Priestley was born in what he described as an "ultra-respectable" suburb of Bradford. His father was a teacher and his mother died young. On leaving grammar school Priestley worked in the wool trade of his native city, but had ambitions to become a writer. He was to draw on memories of Bradford in many of the works he wrote after he had moved south. As an old man he deplored the destruction by developers of Victorian buildings such as the Swan Arcade in Bradford where he had his first job.

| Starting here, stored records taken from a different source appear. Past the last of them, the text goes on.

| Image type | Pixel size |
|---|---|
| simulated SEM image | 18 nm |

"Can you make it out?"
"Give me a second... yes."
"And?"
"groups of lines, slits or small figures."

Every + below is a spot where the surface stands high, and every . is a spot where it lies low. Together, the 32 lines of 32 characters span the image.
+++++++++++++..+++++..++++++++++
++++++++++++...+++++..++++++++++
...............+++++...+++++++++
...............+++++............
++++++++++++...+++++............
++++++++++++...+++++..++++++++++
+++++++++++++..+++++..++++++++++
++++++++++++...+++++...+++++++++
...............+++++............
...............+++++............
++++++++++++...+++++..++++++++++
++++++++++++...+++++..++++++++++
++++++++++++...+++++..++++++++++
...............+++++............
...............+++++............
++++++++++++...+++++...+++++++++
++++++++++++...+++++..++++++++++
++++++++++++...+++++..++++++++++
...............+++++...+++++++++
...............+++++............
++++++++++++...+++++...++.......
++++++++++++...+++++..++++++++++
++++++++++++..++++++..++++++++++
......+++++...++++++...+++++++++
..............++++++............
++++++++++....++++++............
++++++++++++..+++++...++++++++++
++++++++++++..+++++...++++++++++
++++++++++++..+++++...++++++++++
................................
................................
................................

Priestley served during the First World War in the 10th battalion, the Duke of Wellington's Regiment. He was wounded in 1916 by mortar fire. After his military service Priestley received a university education at Trinity Hall, Cambridge. By the age of 30 he had established a reputation as a humorous writer and critic. His 1927 novel Benighted was adapted into the James Whale film The Old Dark House in 1932. His first major success came with a novel, The Good Companions (1929) which earned him the James Tait Black Memorial Prize for fiction and made him a national figure. His next novel Angel Pavement (1930) further established him as a successful novelist. However, some critics were less than complimentary about his work, and Priestley began legal action against Graham Greene for what he took to be a defamatory portrait in Stamboul Train.

He moved into a new genre and became as well known as a dramatist. Dangerous Corner began a run of plays that enthralled West End theatre audiences. His best-known play is An Inspector Calls (1946), later made into a film starring Alastair Sim in 1954. His plays are more varied in tone than the novels, several being influenced by J.W. Dunne's theory of time, which plays a part in the plots of Dangerous Corner (1932) and Time and the Conways (1937).

Many of his works have a political aspect. For example, An Inspector Calls, as well as being a "Time Play", contains many references to socialism — the inspector was arguably an alter ego through which Priestley could express his views [1]. During World War II he was a regular broadcaster on the BBC. The Sunday night Postscript broadcasts through 1940 and again in 1941 drew audiences of up to 16 million; only Churchill was more popular with listeners. But his talks were cancelled, apparently as a result of complaints that they were too left-wing. He chaired the 1941 Committee and, in 1942, he was a co-founder of the socialist Common Wealth Party. The political content of his broadcasts and Priestley's hopes of a new and different England after the war influenced the politics of the period and helped the Labour Party gain its landslide victory in the 1945 general election. Priestley himself, however, was distrustful of the state and dogma.

Priestley was one of the interviewees for the documentary series The World at War (1973), in the episode Alone: May 1940–May 1941.

He was a founding member of the Campaign for Nuclear Disarmament in 1958. He declined lesser honours before accepting the Order of Merit in 1977.

He was married three times. In 1921 he married Pat Tempest, and in 1922 two daughters were born. In September 1926, he married Jane Wyndham-Lewis; together, they produced two daughters and one son. In 1953, he divorced his second wife and married Jacquetta Hawkes, his collaborator on Dragon's Mouth.[1]